Pork schnitzel


Originally appeared in the September 16, 2010 edition of the Southside Times.

The southside’s German American Klub recently closed their black, red, and gold curtains on their 36th annual Oktoberfest.  But this year’s official, Munich-based Oktoberfest runs from September 18 through October 3, and happens to be the bicentennial celebration.  Read more here:Surely many can summon stereotypical images of lederhosen-clad men and dirndl-wearing women hefting those formidable maßkrug beer steins, singing along with folk songs and polka tunes.  To be sure, the festival proudly features the fine art (and consumption) of beer, but there’s also a significant emphasis on food.  (The beer-as-food discussion will have to wait for another installment.)

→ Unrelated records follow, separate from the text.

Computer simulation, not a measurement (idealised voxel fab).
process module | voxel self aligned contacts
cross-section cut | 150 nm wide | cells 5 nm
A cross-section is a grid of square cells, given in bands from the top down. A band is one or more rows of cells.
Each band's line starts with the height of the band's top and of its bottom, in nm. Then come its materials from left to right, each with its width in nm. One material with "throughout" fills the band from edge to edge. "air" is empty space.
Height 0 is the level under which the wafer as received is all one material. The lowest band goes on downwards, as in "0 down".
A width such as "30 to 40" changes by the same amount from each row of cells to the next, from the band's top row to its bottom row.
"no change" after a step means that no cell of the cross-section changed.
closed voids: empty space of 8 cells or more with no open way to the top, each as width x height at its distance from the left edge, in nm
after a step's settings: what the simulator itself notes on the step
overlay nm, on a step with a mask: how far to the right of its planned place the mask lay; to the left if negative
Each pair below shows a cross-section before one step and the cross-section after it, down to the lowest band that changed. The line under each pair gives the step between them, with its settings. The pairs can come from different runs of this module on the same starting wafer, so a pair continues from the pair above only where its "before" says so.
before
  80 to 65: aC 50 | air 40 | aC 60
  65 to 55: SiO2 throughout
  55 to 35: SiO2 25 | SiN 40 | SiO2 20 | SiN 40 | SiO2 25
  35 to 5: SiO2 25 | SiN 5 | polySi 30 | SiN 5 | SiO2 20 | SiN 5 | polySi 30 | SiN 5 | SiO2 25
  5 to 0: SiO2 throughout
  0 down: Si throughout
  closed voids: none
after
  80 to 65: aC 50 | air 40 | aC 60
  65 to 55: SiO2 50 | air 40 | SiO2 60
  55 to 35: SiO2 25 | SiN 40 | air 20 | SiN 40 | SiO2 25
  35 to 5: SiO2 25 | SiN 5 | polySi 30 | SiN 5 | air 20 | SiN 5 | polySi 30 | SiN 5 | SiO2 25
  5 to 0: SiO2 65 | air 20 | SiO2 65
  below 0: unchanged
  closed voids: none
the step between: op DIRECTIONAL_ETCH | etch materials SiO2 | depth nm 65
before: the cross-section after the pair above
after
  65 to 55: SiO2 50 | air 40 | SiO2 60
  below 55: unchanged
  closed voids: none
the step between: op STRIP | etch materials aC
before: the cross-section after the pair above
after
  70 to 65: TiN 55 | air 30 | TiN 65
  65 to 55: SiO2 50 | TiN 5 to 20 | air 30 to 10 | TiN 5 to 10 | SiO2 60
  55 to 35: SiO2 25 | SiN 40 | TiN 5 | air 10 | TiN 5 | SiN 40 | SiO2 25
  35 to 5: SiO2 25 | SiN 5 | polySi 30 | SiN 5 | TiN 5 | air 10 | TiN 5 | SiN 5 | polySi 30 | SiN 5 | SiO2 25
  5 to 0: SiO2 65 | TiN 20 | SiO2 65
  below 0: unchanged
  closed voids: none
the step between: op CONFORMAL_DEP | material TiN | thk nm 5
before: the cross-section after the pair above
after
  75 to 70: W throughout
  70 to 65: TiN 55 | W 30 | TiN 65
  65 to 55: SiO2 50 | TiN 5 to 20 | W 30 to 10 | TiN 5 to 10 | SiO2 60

Oktoberfest features fare closely associated with German cuisine:  spit-roasted poultry, bevies of brats, potato salad, Weisswurst (veal sausages), robust mustard, and soft and salty pretzels.  Weiner schnitzel is among the emblematic classics.  Purists traditionally prepare German schnitzel with a veal cutlet; but there’s also a popular version which substitutes pork, a variation called “Schnitzel Weiner Art.”

With the crispy, golden-fried pork I’d recommend one of the authentic, big six German beers:  Löwenbräu, Hofbräu, Paulaner, Spaten, Augustiner, or Hacker-Pschorr.

Celebrate Oktoberfest’s bicentennial by paying homage to classic German food and, if you’re in a stein-tipping mood, classic German toasting—Prost!

Pork schnitzel

Yields 6 servings

  • 1 pound, 8 ounces pork loin, cut into 4-ounce chops
  • To taste kosher salt
  • To taste cracked black pepper
  • As needed all-purpose flour (for three-step breading)
  • As needed eggs, whisked with whole milk (for three-step breading)
  • As needed coarse breadcrumbs (for three-step breading)
  • 8 ounces oil or clarified butter
  • 8 ounces unsalted butter
  • 3 hardboiled eggs, yolks and whites separated and chopped
  • ½ cup chopped fresh parsley
  • 6 anchovy fillets wrapped around 6 capers
  • 6 peeled lemon slices

1.  Between two sheets of plastic wrap, lightly flatten each 4-ounce chop with a meat mallet.  Keep the pork thin, but not so thin that the meat begins to tear.  Season the pork cutlets with salt and pepper, and follow a standard, three-step breading process:  flour, egg, breadcrumb.  Dredge the pork in flour, shaking off excess, then dip into egg-and-milk mixture; allow excess to drain off before laying the cutlets in breadcrumbs, coating evenly.

2.  In a large sauté pan, heat roughly a ¼-inch of oil.  When oil is hot (about 350ºF), add a breaded cutlet and pan-fry until golden brown.  Turn and brown the other side.  Remove from the pan and dry on a paper towel.

3.  In a small saucepan, heat unsalted butter until lightly brown.  Reserve.

4.  Place pork cutlets on warm plates, and pour a small amount of brown butter over the cutlets.  Apply the garnish:  top each cutlet with a slice of peeled lemon, an anchovy-rolled caper, chopped egg yolk, and chopped parsley.  Serve schnitzel with spaetzle, saukerkraut, potato salad or any other classic accompaniment.